Keith Phipps: Beyond its place in the historical fiction genre, I appreciated Master And Commander’s detailed attention to the British naval tradition. And by that I mean both the fullness with which it dealt with, in the words attributed to Winston Churchill, “rum, sodomy, and the lash” and the way it bettered my understanding of how the British Navy differed from other branches of the military. Though I agree with Leonard that O’Brian elides over the feelings of those serving on the lower decks, he doesn’t exactly shy away from some of the less savory aspects of navel life. William Marshall is accused of being a pederast, or maybe just a “sodomite,” behind his back (accusations to which Jack takes a fairly enlightened attitude). The men misbehave badly at sea and worse in port. (Getting convicted of rape, it would seem, is a fairly common source of attrition on board.) And punishment gets meted out with a casual, expected brutality.

Yet for all that, I can now see why serving in the Navy was considered such a distinguished calling in the novels of Jane Austen. Against this gritty backdrop, there’s the potential for much nobility, even for characters with less-than-noble instincts, like our Jack. Naval life uses rules to keep chaos at bay. Battles at sea involved a prescribed set of rules, and the interactions with the enemy all reminded me of Grand Illusion, in which men on opposing sides discovered that the shared aristocratic values of military life united them more than their nation’s ideologies divided them. It falls apart—there’s a reason for the film’s title—but it feels real for the men. Similarly, O’Brian deals with men for whom life at sea becomes a world unto itself with rules of its own, and by the novel’s end, I felt like I understood those rules a little better.

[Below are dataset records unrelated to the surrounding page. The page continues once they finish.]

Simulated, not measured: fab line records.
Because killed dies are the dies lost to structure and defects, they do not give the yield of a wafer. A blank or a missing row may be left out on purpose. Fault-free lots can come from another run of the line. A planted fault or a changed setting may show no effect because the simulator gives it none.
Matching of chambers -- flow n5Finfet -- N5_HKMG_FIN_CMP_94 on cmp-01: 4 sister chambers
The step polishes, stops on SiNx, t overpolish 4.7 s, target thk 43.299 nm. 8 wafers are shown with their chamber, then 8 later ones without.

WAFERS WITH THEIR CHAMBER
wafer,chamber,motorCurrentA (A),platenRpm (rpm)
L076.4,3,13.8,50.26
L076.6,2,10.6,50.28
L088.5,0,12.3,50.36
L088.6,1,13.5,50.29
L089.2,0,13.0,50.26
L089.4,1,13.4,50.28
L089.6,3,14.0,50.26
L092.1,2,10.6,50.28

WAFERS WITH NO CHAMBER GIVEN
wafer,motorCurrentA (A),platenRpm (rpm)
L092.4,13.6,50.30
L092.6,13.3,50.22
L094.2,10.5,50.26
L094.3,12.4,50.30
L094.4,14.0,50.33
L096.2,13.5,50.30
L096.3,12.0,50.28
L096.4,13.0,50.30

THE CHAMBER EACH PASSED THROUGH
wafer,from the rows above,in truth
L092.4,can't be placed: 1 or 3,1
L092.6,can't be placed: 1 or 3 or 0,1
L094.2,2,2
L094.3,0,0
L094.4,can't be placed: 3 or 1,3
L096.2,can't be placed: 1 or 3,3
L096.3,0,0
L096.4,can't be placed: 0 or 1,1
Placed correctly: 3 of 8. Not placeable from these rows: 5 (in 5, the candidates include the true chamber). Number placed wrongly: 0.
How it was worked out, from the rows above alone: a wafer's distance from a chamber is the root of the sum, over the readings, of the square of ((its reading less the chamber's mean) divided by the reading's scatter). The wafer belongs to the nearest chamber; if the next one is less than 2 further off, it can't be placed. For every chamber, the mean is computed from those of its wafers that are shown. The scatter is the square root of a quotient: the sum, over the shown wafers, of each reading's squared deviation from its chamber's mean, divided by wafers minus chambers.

Todd VanDerWerff: First of all, hi, everyone! I'm thrilled to be joining you guys, and I'm thrilled I could slam through this novel to be able to discuss it with you, even if I missed day one of the discussion.

I'm not a big reader of historical fiction. I enjoy some of it (Hillary Mantel's Booker Prize-winning Wolf Hall is a recent favorite), but too much of it seems to get tripped up in the word describing the fiction. Unlike science fiction, where there's a rich tradition of "hard" SF (which tends to be more focused on the science) and "soft" SF (which tends to be more focused on the fiction), there's very little "soft" historical fiction. Too much of it, I think, gets tripped up in straining to evoke the sense of what it must have been like to be a pioneer or a knight or a master and commander, but it's all always filtered through a modern lens, which ends up unfortunately distancing us from the action, making it almost impossible to really focus on who the characters are and how their actions drive the story. There's also an unfortunate tendency to write novels about people who tend to be around for the biggest events of history. Perhaps the biggest historical-fiction seller of all time—Lew Wallace's Ben-Hur—is pretty much just a Forrest Gump of the New Testament.

But for better or worse, O'Brian is able to push past the pitfalls of the genre, and I think that's almost entirely due to his authorial voice. O'Brian really writes like a novel of the period might have sounded, and the fact that he spends almost no time explaining what, exactly, is up with the ship, or what each sail is, beyond cursory explanations to Maturin (who, let's remember, is probably already more familiar with these giant ships than the reader will be) is distancing at first, but also has the effect of something like a foreign-language total-immersion class. O'Brian so obviously knows his stuff and is somehow able to write about it as though he is of the era and somehow traveled through time to relay his tale that all of it eventually washes over the reader. It feels less like historical fiction and more like fiction that just happens to be set 200 years ago, if you catch my drift.

And I must admit I'm not very much of a fan of stories of the sea (like Donna), but I can get the sense of the sea as something that's somehow wild, elusive, and freeing. I think O'Brian gets at this dual quality of men wanting mastery over the sea and being in awe of its mastery over them throughout the novel. (In particular, I'm reminded of when the sailors quibble over why so many sailors can't swim.) But he rarely does so in such a way that you feel just how dangerous the place can be. I live by the Pacific, and I frequently go for walks along the shore in the early morning before work, and I sometimes fear that O'Brian never leaves the position of someone who stands on shore—like me—looking out over the waves and thinking, "Man, it would be great to be on a boat." He's keenly aware of the harshness of life on a ship or of the life of a sailor, but he seems almost too excited by romantic notions of the sea for me.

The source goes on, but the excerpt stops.